And he fell to the earth, and heard a voice saying unto him, Saul, Saul, why persecutest thou me?

And he said, Who art thou, Lord? And the Lord said, I am Jesus whom thou persecutest: it is hard for thee to kick against the pricks.

And he trembling and astonished said, Lord, what wilt thou have me to do? And the Lord said unto him, Arise, and go into the city, and it shall be told thee what thou must do.”  (Acts 9:3-6)

 

To my earliest memories, I was aware of my reality of God, as exampled by my mom and grandmothers.   The problem was, I did not know God, as He is, until age 30.

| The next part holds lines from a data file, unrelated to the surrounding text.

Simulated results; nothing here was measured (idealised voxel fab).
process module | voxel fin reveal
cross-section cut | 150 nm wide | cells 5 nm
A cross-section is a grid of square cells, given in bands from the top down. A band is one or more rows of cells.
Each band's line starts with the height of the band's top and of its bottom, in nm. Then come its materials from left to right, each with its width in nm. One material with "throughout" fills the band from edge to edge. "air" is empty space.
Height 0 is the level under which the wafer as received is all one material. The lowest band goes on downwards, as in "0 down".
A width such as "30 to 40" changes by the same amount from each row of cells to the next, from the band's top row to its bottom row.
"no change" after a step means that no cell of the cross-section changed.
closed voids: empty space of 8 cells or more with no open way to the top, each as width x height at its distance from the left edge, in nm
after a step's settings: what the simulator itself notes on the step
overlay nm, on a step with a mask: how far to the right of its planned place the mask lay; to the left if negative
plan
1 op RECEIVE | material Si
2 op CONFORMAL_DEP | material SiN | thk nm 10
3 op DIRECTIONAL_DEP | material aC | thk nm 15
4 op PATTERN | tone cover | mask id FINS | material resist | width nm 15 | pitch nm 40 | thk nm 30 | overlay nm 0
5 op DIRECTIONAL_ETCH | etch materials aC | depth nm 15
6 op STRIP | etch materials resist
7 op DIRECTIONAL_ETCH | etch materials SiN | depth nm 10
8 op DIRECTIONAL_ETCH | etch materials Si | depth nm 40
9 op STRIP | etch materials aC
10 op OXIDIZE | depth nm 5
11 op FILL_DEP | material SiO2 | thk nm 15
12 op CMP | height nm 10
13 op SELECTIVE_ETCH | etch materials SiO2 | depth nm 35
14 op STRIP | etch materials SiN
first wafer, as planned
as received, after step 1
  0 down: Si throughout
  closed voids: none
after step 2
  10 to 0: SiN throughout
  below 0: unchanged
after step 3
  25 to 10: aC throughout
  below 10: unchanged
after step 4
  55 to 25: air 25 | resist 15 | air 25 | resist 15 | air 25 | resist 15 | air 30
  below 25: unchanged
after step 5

I was a good kid until I began my second year of High School.   That year began a course I would follow and improve upon up to my Damascus Road in January of 1978.   That year in High School and onward, because of shyness and peer pressure, I pretended to be a rebellious and clown-like personality.    I had a reputation on campus that I did not know the extent of until I was in the military.

I had been in service for about eight months when a fellow I had never met before moved into my barracks, taking the top bunk right next to mine.  He immediately recognized me from High School.   In casual conversation, he admitted he knew of my then reputation, and that of my friends, and most fearfully avoided the places we hung out.

Later, I volunteered an assignment in Vietnam.  Being nineteen, I concluded that somehow my life would end during that next year.   This heightened my inner drive toward rebellion.  I knew the rules, they just did not always apply to me, or so I thought.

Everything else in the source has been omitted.